Is the Next Generation Ready to Take Over Your Business?
Having your child work in the family business that you helped grow from the ground up may be the thing you are most proud of, possibly in your entire life. Knowing your business will not die with you can be a truly liberating feeling. But when you do not own 100% of the company, and you have a business partner to answer to, that means that your child has to answer to him, as well. Of course, the same goes equally for your business partner’s child, who has to answer to you. But if neither of you sees everything that the other’s child does, how do you evaluate their performance?
For example, suppose your business partner’s child works on the plant floor, learning the business from the ground up. How do you know if he is doing a good job? Even if your supervisor tells you that he is, is it true? Or, does the supervisor believe that your business partner’s son is his future boss? If he does, can you trust that you are getting an independent assessment of his skills and talents? Or do your current employees simply want to curry favor, leading them to give favorable reviews out of a sense of self-preservation?
The question goes both ways, of course. If your child is receiving “rave reviews” from your supervisory staff, is your staff just sucking up to you?
The ability to accurately assess the talents of the next generation may not be important to you, especially if it’s your own child being discussed. Not surprisingly, many small-to-medium-sized businesses think this is a greater issue when it’s their partner’s child under the microscope. But this issue may be more critical than you realize.
The abilities of those who will take over from you will directly affect whether the company remains a success while you are supposed to be enjoying retirement. One set of clients learned the hard way that their own children were incompetent. The clients decided to sell the business to the children over time, rather than to an independent purchaser for cash up front. Within two years, it was apparent that both of the founders would have to come out of retirement to save their business, as well as their retirement income, from ruination.
Ensuring quality management into the future can also avoid ruinous shareholder dispute litigation. Allotting equal pay and responsibility to both succeeding children, when one is a superstar, and the other is incompetent, is a recipe for disaster; resentment and expensive litigation between business partners often results from such a situation. Sometimes, it is far better for one child to manage the company, while the other has a lesser role equal to his talents. As long as both have an equal ownership stake, they would be serving the company’s best interests.
Obviously, if there were a way for you to determine for yourself how well your respective children are performing, that would be ideal. But this often is not possible for a variety of reasons. Or one partner may think that his child is fantastic, but that his partner’s child has much room for improvement – while the other partner sees it exactly the opposite way. Then what?

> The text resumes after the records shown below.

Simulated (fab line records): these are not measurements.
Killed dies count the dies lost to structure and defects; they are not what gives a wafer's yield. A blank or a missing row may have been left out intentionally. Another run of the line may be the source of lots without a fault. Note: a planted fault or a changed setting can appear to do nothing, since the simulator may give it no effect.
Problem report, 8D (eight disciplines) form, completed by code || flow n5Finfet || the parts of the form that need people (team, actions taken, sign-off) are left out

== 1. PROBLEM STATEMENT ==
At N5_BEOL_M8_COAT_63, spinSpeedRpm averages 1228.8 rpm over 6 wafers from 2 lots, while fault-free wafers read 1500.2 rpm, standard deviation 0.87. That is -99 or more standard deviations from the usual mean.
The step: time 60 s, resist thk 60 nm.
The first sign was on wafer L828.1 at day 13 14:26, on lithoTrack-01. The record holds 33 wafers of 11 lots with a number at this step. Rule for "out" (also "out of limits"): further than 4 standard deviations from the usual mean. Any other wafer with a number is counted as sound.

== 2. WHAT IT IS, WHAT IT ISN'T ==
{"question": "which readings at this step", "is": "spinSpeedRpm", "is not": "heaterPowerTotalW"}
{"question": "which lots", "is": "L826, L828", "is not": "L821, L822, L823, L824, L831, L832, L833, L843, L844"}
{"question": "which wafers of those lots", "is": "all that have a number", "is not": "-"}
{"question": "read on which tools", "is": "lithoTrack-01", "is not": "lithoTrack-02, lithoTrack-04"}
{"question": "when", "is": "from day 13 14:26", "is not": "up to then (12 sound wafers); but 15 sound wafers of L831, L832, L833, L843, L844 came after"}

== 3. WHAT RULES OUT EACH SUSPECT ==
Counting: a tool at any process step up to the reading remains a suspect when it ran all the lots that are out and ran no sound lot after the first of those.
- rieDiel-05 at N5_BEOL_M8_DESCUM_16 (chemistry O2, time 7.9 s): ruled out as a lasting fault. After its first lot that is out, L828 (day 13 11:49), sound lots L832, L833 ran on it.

In my last posting (discussing Second Generation Shareholder Litigation), I discussed the wisdom of setting up the successor generation with a mechanism to have compensation set by an outside consultant, to avoid shareholder dispute litigation over salaries taken. A similar thing can be done with performance evaluation, although it may not be easy, depending on the type of business involved. If an outside consultant is impractical, having reviews and assessments performed by your most trusted senior manager, who has no fear of retribution from the next generation, can also lead to a more impartial result. If at all possible, having an assessment performed by someone truly independent, who does not fear reprisal, could save you and your business partner from literally putting the company, and your respective futures, into the wrong hands.